After the First World War the property was acquired by Fred Hulse, a trained chemist, who developed a business which was known nationally through regular advertisements in newspapers and magazines.

Probably the biggest selling and most widely known products were “Jetglaze” and “Zulu” jet black. They were used as an alternative to the black leading of coal fired kitchen ranges and ovens, a feature of most houses until the widespread adoption of gas and electric appliances in the 1960s.

Other products included “Zulu” luminous paint and chimney cleaner, “Shave Eze,” and “Blitz” moth killer. They were all packaged in small bottles or tins at affordable prices ranging from just a few old pennies to about three shillings for the larger quantities.

A classified ad from the Yorkshire Evening Post in 1939.

Fred Hulse was born in 1890 in the Beeston Hill district of Leeds where his grandfather, John Hulse, had been the forge manager at an ironworks on Dewsbury Road. His father, Thomas, also worked as a forgeman but during Fred’s childhood had left manual work behind to become an insurance agent.

Thomas’s two eldest sons became clerks, one for a railway company and the other for a mining engineer, whilst Fred, who attended the Leeds Church Middle Class School, developed an interest in chemistry.

From school he went on to study at universities in Leeds and Sheffield. In 1911 he was living with his parents on Coupland Street in Beeston Hill and working as a chemical analyst for an iron and steel company, possibly the same concern that had employed his father and grandfather.

He then worked for a while as chief chemist for the Brotherton chemical company in Stourton which distilled tar and made ammonia. He’s also known to have researched the cause of “gob” fires in coal seams at Cadeby and Denaby collieries near Rotherham.

In 1921 Fred’s widowed mother, Annise, died and left him £343, worth approximately £7,000 today. It’s believed he used the money to set up the factory in Woodlesford. Also in 1921 he married Kathleen Mary Wray from Potternewton. Their son, Geoffrey, was born in 1923 and a daughter, Margaret, followed in 1928.

During the 1930s the family lived in Halton but moved to Thorner in 1939 when their house was bought by Leeds council and demolished to make way for the Halton by-pass. Also in that period Fred travelled widely including trips to Russia and Canada in 1933.

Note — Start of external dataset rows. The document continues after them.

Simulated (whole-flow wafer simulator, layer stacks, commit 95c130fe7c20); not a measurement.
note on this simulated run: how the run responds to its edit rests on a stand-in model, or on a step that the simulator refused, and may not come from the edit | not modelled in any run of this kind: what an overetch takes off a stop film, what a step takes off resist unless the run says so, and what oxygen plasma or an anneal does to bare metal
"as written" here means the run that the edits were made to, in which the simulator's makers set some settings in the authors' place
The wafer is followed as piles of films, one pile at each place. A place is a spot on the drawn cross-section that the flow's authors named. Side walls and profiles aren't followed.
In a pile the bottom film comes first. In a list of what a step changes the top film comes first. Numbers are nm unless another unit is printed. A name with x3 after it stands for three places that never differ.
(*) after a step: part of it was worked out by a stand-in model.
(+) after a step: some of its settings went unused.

Fred Hulse advertised for local workers in the Yorkshire Evening Post in September 1941.

After Fred Hulse died in 1942 the factory continued to operate under the management of ex-miner Clifford Dennison who lived on Applegarth and then Green Lea. 

There were about 30 employees, most of whom lived locally in Oulton, Woodlesford or Methley. Raw materials were delivered to the site by the railway lorry operating from Woodlesford station which also took away the finished products, packed in cardboard boxes.

In 1966 when the mill premises were put up for auction, with over two acres of land, they were described as “typical, of thick walled stone comprising two large 2-storey buildings divided into lacquer making section; filling room; packing room; storage; paint store; spirit store; office, and large warehouse. There was also a boiler house with an oil fired boiler, toilets and a washroom with a total covered space of approximately 6,800 square feet. Another building had been gutted by fire.

Hulse advertisement from the Daily Mirror in 1929.

Fred Hulse visited Stalin’s Russia in 1933 shortly after a number of British engineers working for Metropolitan Vickers in the Soviet Union had been arrested and put on trial for espionage. On his return he gave an interview to the Yorkshire Evening Post about his experiences with the secret police, or Ogpu, which translated from Russian, stands for the Joint State Political Directorate.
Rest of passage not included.